Protection against tobacco
Published on: 4/15/07.
by DR TONY GALE
LEGISLATIVE MEASURES in Barbados for the prevention and elimination of the morbidity and mortality caused by the manufacture, supply and use of tobacco mandate the prohibition of tobacco use at the Cricket World Cup (CWC).
The Consumer Protection Act and the Consumer Guarantee Acts were enacted and proclaimed by the Government of Barbados in 2003, and the Minister of Commerce, Consumer Affairs and Business Development has declared that the most important of the benefits of consumer protection legislation are the following:
1. The Right to Safety to be protected against the marketing of goods and services which are hazardous to health or life.
2. The Right to Choose.
3. The Right to Education and Information.
4. The Right to be heard.
5. The Right to Representation.
6. The Right to Redress to be compensated for harmful or sub-standard goods and services.
The significance of the consumer protection and consumer guarantee legislation is that it sets strict standards for safety and requires manufacturing and suppliers of goods and services to keep consumers informed about the real or potential risks of their products when used as intended.
They must also do so if they suspect a defect that might cause harm to consumers and must notify them or withdraw the products and compensate any consumer who might have been harmed by them.

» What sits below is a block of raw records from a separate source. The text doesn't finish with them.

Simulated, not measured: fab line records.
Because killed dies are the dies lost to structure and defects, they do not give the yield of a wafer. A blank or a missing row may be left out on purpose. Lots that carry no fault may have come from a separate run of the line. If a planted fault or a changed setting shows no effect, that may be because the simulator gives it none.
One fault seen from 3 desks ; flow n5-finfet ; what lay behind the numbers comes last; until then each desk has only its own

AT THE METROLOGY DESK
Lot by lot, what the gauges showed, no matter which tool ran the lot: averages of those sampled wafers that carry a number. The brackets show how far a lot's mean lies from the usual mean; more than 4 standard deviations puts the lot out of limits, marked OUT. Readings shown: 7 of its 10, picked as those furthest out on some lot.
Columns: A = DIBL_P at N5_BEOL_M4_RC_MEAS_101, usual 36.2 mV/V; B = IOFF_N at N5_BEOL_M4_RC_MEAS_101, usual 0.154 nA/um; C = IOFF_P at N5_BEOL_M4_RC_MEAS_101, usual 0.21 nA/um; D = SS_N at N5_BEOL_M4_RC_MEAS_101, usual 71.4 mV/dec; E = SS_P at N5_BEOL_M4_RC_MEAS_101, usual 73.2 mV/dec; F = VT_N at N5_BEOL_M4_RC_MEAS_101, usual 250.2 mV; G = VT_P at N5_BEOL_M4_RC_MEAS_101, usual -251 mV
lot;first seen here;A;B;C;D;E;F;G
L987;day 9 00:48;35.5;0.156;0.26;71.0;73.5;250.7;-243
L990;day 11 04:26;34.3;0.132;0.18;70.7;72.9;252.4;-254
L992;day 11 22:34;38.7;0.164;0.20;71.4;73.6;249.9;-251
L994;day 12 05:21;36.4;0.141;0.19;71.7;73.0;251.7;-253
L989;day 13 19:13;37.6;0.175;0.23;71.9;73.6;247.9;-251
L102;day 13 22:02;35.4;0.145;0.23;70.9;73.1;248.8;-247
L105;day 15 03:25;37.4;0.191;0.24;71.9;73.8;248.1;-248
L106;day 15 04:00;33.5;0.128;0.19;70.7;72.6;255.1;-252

The legislation also empowers governments to ban or order the withdrawal of any goods and services that might cause harm to any person. Ban possible
This legislation makes it possible for the Government of Barbados to ban or order the withdrawal of all tobacco products on the grounds that they are lethal; and the fact that tobacco products have been declared by the WHO to be the only class of legal products which, when used in the way intended by manufacturers and suppliers, endanger or destroy the freedom and wreck the health of all habitual users, puts them in this category. They kill 50 per cent of those who do not quit; 25 per cent prematurely. Compensation
This legislation also makes it possible for active smokers to seek and obtain financial compensation for the harmful effects caused by their use of tobacco products. People exposed to the air pollution caused by tobacco can also seek and obtain similar compensation from the persons or organisations who fail to prevent their exposure to such pollution.
The effects of this legislation will be to make two classes of persons liable to pay large sums of money in compensation.
Firstly, the manufacturers and suppliers of tobacco products, and secondly, persons and organisations providing employment and services in workplaces and public places who fail to protect their workers, consumers and any other persons from the air pollution caused by tobacco smoking.
The Government of Barbados has applied these Acts to ban or order the withdrawal of harmful products on two occasions.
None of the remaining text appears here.